Gardening Articles: Landscaping :: Lawns, Ground Cover, & Wildflowers

The Other Pollinators (page 2 of 6)

by Amy Bartlett Wright

Honeybee (Apis mellifera)

Europeans who knew the honeybee as an effective, broad-dieted, relatively docile, and easily managed pollinator--as well as a provider of honey and beeswax--brought it to the New World. Since its introduction, the honeybee, also called the domesticated bee, has become common and its habitat widespread.

Honeybees are social. Many of them exist together to support the whole colony in which the queen is the central member. A colony consists of 40,000 to 60,000 honeybees. Sterile worker females do most of the colony's work, caring royally for the queen; her sole purpose is to lay eggs. "Busy as a bee" means busy indeed. The workers build the honeycomb, tend the queen (always turning to face her when she passes by!), feed pollen to the young, clean the hive, forage for nectar and pollen, and convert the nectar to honey in their honey stomachs.
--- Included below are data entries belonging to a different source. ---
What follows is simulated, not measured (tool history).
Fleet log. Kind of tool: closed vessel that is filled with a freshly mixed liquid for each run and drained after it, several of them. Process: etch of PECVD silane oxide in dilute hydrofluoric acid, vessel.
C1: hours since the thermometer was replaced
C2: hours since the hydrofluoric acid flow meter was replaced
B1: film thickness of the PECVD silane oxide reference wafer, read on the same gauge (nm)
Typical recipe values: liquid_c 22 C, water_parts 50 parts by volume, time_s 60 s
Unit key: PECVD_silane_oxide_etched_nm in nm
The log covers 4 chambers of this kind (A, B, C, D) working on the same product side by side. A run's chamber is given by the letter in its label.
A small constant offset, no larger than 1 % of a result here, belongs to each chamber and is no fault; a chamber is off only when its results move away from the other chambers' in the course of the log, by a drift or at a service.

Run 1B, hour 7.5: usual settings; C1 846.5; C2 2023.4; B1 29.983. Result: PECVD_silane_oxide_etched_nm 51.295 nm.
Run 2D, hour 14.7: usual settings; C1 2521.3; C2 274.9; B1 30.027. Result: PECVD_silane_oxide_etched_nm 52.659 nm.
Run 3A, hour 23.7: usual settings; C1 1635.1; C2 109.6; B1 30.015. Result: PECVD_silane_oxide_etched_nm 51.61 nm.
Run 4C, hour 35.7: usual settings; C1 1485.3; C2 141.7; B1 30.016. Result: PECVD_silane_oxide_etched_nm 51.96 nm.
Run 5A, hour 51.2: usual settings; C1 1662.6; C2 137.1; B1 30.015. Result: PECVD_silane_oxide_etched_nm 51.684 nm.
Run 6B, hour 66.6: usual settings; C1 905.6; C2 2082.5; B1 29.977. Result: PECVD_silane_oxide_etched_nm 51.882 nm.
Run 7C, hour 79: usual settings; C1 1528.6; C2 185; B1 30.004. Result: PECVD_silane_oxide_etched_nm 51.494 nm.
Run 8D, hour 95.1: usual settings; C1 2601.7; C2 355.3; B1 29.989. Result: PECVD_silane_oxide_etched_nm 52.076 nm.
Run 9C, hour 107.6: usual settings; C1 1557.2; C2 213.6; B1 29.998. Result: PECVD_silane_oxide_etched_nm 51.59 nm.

Worker bees also guard the entrance to the hive, scout for new food sources, and communicate to other workers information about new flowers and the richness of the nectar supply. The drone males aren't effective pollinators. Their sole function is reproduction, and when their mating duty is complete, they are ousted from the hive or killed by workers.

Most honeybee colonies live in man-made hives that can be moved from crop to crop for specific, managed pollination. The high number of bees in a colony makes their work significant. If a colony becomes too crowded, workers will swarm, separating from the first hive with a new queen. Then, they will build a new hive in a different location. If that colony escapes into the wild, the colony is called feral. If the new colony chooses an empty hive provided by an alert beekeeper, the beekeeper will have added nicely to his or her population of domesticated bees.

Africanized Honeybee (Apis mellifera scutellata)

The recent incursion of the Africanized bee into the United States is another worry to beekeepers. In 1956, an African subspecies of the honeybee was introduced into Brazil. The African bee looks just like the honeybee we know, but in tropical regions it is an even more effective pollinator and honey producer than the domestic honeybee. South American beekeepers found, however, that the advantage they saw in the bees' aggressive manner meant that the bees were also far more difficult for humans to manage than domestic honeybees were. The African bees are apt to sting fiercely in groups at the slightest disturbance, and they've attacked people and livestock, earning them the name "killer" bees. These bees have moved north and are breeding with the domesticated European honeybee race in southern subtropical regions, causing difficulty for commercial beekeepers there. The northern limits of this invasion are not yet known.